Photography

Yours Sincerely

SHAY WILSON

Creative inspiration and the meaning of art can be found anywhere—often by accident.

When I worked for an art gallery and framing shop in Delta, B.C., I framed more mundane pieces than I can count—limited-edition wildlife prints, diplomas, photos of sunsets, kid scribbles, the odd seventies-era oil painting and Granny’s landscape watercolours. People hang some pretty boring stuff on their walls. Every day in the shop I hoped for a ­master­piece to arrive, though I treated everything our customers brought in—even the most faded posters—with respect.

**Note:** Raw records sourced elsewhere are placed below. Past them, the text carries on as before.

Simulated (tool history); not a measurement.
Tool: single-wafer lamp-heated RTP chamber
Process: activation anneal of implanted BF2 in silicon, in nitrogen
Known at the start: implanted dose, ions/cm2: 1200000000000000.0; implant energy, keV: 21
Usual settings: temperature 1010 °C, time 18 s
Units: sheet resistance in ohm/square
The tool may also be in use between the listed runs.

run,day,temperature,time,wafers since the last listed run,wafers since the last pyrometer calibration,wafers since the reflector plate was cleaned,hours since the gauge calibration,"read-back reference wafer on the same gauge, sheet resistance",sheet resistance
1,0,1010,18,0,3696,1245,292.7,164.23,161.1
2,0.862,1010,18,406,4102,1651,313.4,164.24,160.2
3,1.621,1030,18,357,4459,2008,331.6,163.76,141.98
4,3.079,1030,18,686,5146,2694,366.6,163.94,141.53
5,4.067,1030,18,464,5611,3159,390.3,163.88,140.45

One morning an older couple came into the shop, wanting to frame a small portrait of the man’s family, taken in the 1920s when he was a small child. The portrait was glued to a piece of card. On the other side of the card was a photo of two young men in clown suits, with “yours sincerely, Neil” written in the bottom right corner.

“What about this?” I asked.

“Oh, we don’t know who they are,” said the woman. “You can just cover it up.”

I looked again, wondering what the connection was between the stern-looking people in the family portrait and the two young men in fancy dress. “It’s such an interesting photo,” I said. “It would be a shame to hide it.”

“We don’t mind,” she said.

They chose their frame and left, but that photograph bothered me all day. I pulled it out again later on and imagined the two men dissolving into laughter as soon as the photo was taken. I couldn’t stand to hide these jovial fellows behind a family portrait for all eternity, so on my break I took the picture to a photo lab and had a copy printed for myself. I felt as if I had rescued real people from oblivion.

At the time I was obsessed with Alain-Fournier’s 1913 coming-of-age novel Le Grand Meaulnes, in which a young man happens upon a strange party orchestrated by children and spends years afterwards trying to find the girl he met there. Pierrot and Harlequin appear frequently in the narrative as totems of the characters who refuse to grow up. I loved the magical, bittersweet taste of this little book. Alain-Fournier was killed in battle at age twenty-seven during World War I; Le Grande Meaulnes is his only completed novel.

I was reading Le Grand Meaulnes for what must have been the fourth time on the day the clown photo came into the shop, and these small connected events led me to put down my book and start sketching ideas for a painting. The shop was never busy, so I had a lot of time to think about words like synergy, and time to wonder where inspiration comes from. A month later I finished my painting of a juggling Harlequin in greens and browns, gold and orange. I decided to frame it.

Framing an item can validate it as art. You’ve spent money to celebrate and protect it, and placed the object prominently on a wall. That must mean something. There is a sense that a framed image will be handed down through generations, that it will last a long time and touch the hearts and minds of all who see it. Framing something makes it seem permanent, real, the art and the border joined eternally.

The most difficult customers I had were artists framing their own work, because artists think they know all about what will suit their masterpieces. They are almost always wrong, especially when they choose mat board. Some artists think everything should be matted with stark white, because that’s what museums do. This cold, hard colour looks terrible with nearly everything. Others assume their piece should be matted using the strongest colour in the artwork, which only serves to overpower the art and to make it recede visually. Generally, the best colours to use are the mid-tones in a piece, never the highlights, but this is hard to explain to someone with a huge emotional investment in their work.

For my painting, I chose a four-inch-wide dark brown beauty of a frame with a mottled yellowy section the exact colour of the mid-tones in my painting. It had daubed gold highlights and a bright gold recessed inner border. It was one of the most expensive frames in the store at the time, and it was so perfect that it appeared I had painted it to match the canvas. I brought it home, leaned it against the stove on the kitchen floor and stared at it during meals for days before deciding where to hang it up.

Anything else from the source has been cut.